Jim Ede at Kettle’s Yard – Kettle’s Yard, 
University of Cambridge

In 1966 Jim gave the house and its contents to the University of Cambridge, though he continued to occupy and run it until 1973. In 1970, the house was extended, and an exhibition gallery added to ensure that there would always be a dynamic element to Kettle’s Yard, with space for contemporary exhibitions, music recitals and other public events.

The archive

If Kettle’s Yard is the ultimate expression of a way of life developed over 50 years and more, the archive adds an extra dimension by documenting the rich story of how that philosophy evolved.  At its core are Jim Ede’s personal papers, which chart a wide range of influences throughout his life, from his experience of World War I, through the ‘open house’ the Ede’s kept in Hampstead through the late 1920s and early 1930s and the vibrant set who attended their parties; the weekend retreats for servicemen on leave from Gibraltar at the Ede’s house in Tangier at the end of World War II; the ‘lecturer in search of an audience’ who travelled to the US in the early 1940s; the prolific correspondence not just with artist friends, but figures such as T E Lawrence; and the development of Kettle’s Yard and its collections.

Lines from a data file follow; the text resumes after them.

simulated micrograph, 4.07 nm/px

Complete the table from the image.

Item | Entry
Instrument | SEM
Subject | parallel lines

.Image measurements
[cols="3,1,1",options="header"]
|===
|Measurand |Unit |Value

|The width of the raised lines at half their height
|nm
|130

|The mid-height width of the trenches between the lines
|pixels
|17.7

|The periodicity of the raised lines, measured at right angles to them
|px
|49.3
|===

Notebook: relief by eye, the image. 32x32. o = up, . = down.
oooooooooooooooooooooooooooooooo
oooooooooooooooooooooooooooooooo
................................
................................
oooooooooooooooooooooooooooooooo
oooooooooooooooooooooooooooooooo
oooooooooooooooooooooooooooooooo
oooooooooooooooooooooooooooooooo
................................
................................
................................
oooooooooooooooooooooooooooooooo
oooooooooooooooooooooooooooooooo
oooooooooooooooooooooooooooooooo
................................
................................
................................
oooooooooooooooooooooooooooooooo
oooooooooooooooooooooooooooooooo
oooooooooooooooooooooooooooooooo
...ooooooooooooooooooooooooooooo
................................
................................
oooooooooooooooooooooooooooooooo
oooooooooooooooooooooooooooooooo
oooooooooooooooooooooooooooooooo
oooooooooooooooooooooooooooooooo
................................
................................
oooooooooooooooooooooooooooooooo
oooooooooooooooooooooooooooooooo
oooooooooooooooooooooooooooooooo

Thanks to the support of the Newton Trust, we are now half way through a 2-year project to improve access to the archive and support research by producing a digital catalogue of the collections, putting in place proper preservation strategies, and establishing procedures for public access. This work builds on the foundations laid by the dedicated archive volunteers, who continue to work with us.

We have started out by publishing a high-level description of the Ede papers on the Archives Hub [http://archiveshub.ac.uk/data/gb1759-ky/ede?page=1#id1308050], to which we will add more detail over the coming year.  The catalogue already includes detailed descriptions of c.120 letters Jim Ede received from the artist and writer David Jones between 1927 and 1971, and c. 200 from the collector and patron Helen Sutherland, from 1926 to 1964.   We will soon be adding correspondence with the artists Ian Hamilton Finlay and Richard Pousette-Dart, and the museum director Perry Rathbone; papers relating to Jim Ede’s lifelong mission to promote the work of Henri Gaudier Brzeska, and the establishment and running of Kettle’s Yard; and other small collections such as Helen Sutherland’s letters to the poet Kathleen Raine.

In another exciting development, Kettle’s Yard has now received backing from the Arts Council England Capital Investment Programme Fund to create a new Education Wing and carry out major improvements to the exhibition galleries.  The plans [http://www.kettlesyard.co.uk/development/index.php] include a purpose-built archive store and dedicated space for consulting and exhibiting archive material.

One recent addition to the archive is a letter that Jim Ede wrote in 1964, in response to a thank you note from an undergraduate who had visited Kettle’s Yard.  In typical style, Jim expresses concern about whether he really is providing pleasure to others through his endeavours at Kettle’s Yard, and draws strength from the expression of gratitude.  He ends the letter ‘Do come in as often as you like – the place is only alive when used’.

Image of letter from Jim Ede

“the place is only alive when used” – Kettle’s Yard Archive, University of Cambridge

This is very true of the house, but equally true of the archive – and hopefully everything we are doing to improve physical and intellectual access to the archives, and integrate it into all aspects of the Kettle’s Yard programme, will ensure that it is well used.

Frieda Midgley, Archivist
Kettle’s Yard, University of Cambridge

All images copyright Ketttle’s Yard, University of Cambridge, and reproduced with the kind permission of the copyright holder.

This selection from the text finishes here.